The Display It’s a widely known fact that even the most mundane products in the world can be turned into must-have money-making items if they’re properly packaged and displayed (Remember Pet Rocks?). So it’s imperative to put your pool cleaners under the very best spotlights you have.

Joe Cimino, owner of Dolphin Pool Supply in Long Island, N.Y., gives his pool cleaner inventory an edge by giving it prime real estate. “They are the first thing [customers] see when they walk into the store, and they’re the last thing they see when they walk out,” he says.

He gives these products the first-in-last-out treatment because he believes they’re the best piece of equipment his customers can buy for their pools.

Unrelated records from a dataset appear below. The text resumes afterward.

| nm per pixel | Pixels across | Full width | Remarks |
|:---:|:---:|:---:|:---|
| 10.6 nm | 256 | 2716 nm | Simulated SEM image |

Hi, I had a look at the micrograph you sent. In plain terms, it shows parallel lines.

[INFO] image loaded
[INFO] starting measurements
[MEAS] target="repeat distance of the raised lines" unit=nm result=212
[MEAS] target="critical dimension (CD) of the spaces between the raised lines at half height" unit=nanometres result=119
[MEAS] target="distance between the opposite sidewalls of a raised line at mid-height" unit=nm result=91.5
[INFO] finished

His display features either an actual pool cleaner or a dummy, made of an outer shell but no internal operating parts, presented on top of their boxes. This makes the products seem more tangible, as opposed to “an imaginary thing in a box,” he says. While customers would rather see the real thing up-close, Cimino leans toward using a dummy. This reduces the chances that a real cleaner could end up shattered on the showroom floor in a million little pieces. It also prevents retailers from having to sell the show floor model at a discount.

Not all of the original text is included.